We ride slowly, enjoying ourselves in acceptance of the reality that we will be spending a significant amount of time riding in the dark this evening. We arrive in a small town as the golden light before sunset strikes. We pass a bottle of honey back and forth, gulping it down as we look up at the climb ahead. Quite a few people gather in front of their homes and discuss us in Tsotsil and laugh at us as we chug honey. The road once again disappears into the clouds. I catch the glint of a guardrail in the distance; pavement ahead.
The final climb requires exacting concentration and effort, every time that I push downwards my legs quiver in protest. I grit my teeth and inhale voluminous breaths. I push myself to the edge of my limits and hold it. I fight, time a meaningless abstraction to me. I arrive at the summit and look back on the spine of the sierra and the floor of clouds below painted by the disappearing sun. My mind is vacant of internal ruminations as I feel my chest expand and contract. Everything is brilliant, gilded with light as I have never seen before in my life. Everything is perfect, I see myself, my life and the world in one brilliant clairvoyant oneness. I feel the energy and richness of life and every moment running through my veins. It all erupts and explodes within my head, beatitude burns within me. Everything is insignificant when compared to the crimson edge smeared across the sheared clouds by an exploding ball of gas that is the basis for all life or to the cold wind luxuriantly prickling my skin.
I ride down from this point in elation, my perspective changed. The day is done; in twilight we climb upwards until a gunshot rings out. I flinch, quickly swerve and look around. Damien hops off his bike and I see his front tire is flat. We examine the tire and the tube has exploded and the tire is completely worn through in several spots. After making the questionable decision to continue on this tire a week ago, it fails within spitting distance of San Cristobal at a rather inauspicious hour and location. We sit in the darkness on the roadside, the cold breeze pouring down of the mountain summits. We cut up the tube and reinforce the tire with this and ducttape amidst much laughter, laughter of abandon. We inflate his new tube and the tire bulges at this spot without any structure to constrain the internal pressure. Our headlamps pan the darkness, emerald animal eyes occasionally glowing and silently moving through the darkness.

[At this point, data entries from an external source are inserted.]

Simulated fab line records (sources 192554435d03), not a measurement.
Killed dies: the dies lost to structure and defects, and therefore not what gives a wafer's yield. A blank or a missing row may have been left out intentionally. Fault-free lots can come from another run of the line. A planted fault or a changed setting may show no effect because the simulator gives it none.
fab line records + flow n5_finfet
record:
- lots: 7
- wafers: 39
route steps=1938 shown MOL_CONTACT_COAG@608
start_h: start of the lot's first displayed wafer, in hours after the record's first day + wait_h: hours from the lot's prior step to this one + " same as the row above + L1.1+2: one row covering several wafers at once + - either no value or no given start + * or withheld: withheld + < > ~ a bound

We arrive in a small village and see the light of a small store. We pull over, haggard and delirious in the way that a day like this can make you, the world only gaining in absurdity. The residents are in an adjacent house, their faces glowing through a screen of smoke as they warm themselves around a fire. An old man cautiously emerges and is amused as we devour anything that he offers us. Women wearing luxurious black wool skirts gather in the room quietly whispering in Tsotsil with babies swaddled in robozos on their backs. Everyone is uncertain what to make of these gringos stumbling in out of the darkness on bicycles, but they find nearly everything that we do amusing. We sit under the porch light repairing Damien’s tire with more ducttape in front of an audience. Little boys retrieve their bicycles from their houses and ride in excited circles. Old ladies cautiously peer from afar. The little girls are incredibly cute miniature replicas of their mothers, they stare at everything we do and hide if I smile at them.
The light pollution of San Cristobal lights the clouds in the distance. We ride past a few small villages, the dogs barking through town as soon as one hears us rattling past at this hour. They charge us aggressively, but never bite. Rain starts gently falling on us. San Juan Chamula covers a mountainside and we pass through the outskirts on our descent into San Cristobal. Traffic flies past us with our dim lights, the road surface is variable and treacherous in the darkness. Damien and I quietly revel in our luck at having made it this far on the Macgivered tire, but I ride worrying about a blowout on the quick descent.
Not dying on this descent requires mustering every bit of focus that I have left; my mind is in a dangerous haze of exhaustion.
Another gunshot rings out and I look back as Damien hops off his bike on the outskirts of San Cristobal. There is no fix; our riding for the day is over. A rock is impaled through the tire and tube at the very hole that we strove to fix previously. We stand two kilometers from the city center in the cold drizzle, so close.
I decide to be proactive and flag down a family in a pickup and explain our situation; they seem to pick up on the exhausted, desperate edge of my voice.
‘Toss your bike in back and we will go find your friend. Where do you guys want go to?’
The world provides. I am filled with gratitude. Every day through actions like this, the world is made livable, held together.
We walk down Real de Guadalupe, or Gringo Alley with Damien carrying his bags on his shoulders and lifting the front tire of his bike. Tourists pass in chic, flowing clothes that declaim their leisure through their impracticality; British accents loudly shriek from the front of the London pub; Argentines busk and Americans peruse storefronts. The eco tour operators. The boutique wine shop. The seriousness of all of this, the gravity and importance placed on anything and everything. It is laughable. A joke. Night clubs? Televisions? Fashion? Trash dumps? Fiscal cliffs? Retirement? My pretentiousness?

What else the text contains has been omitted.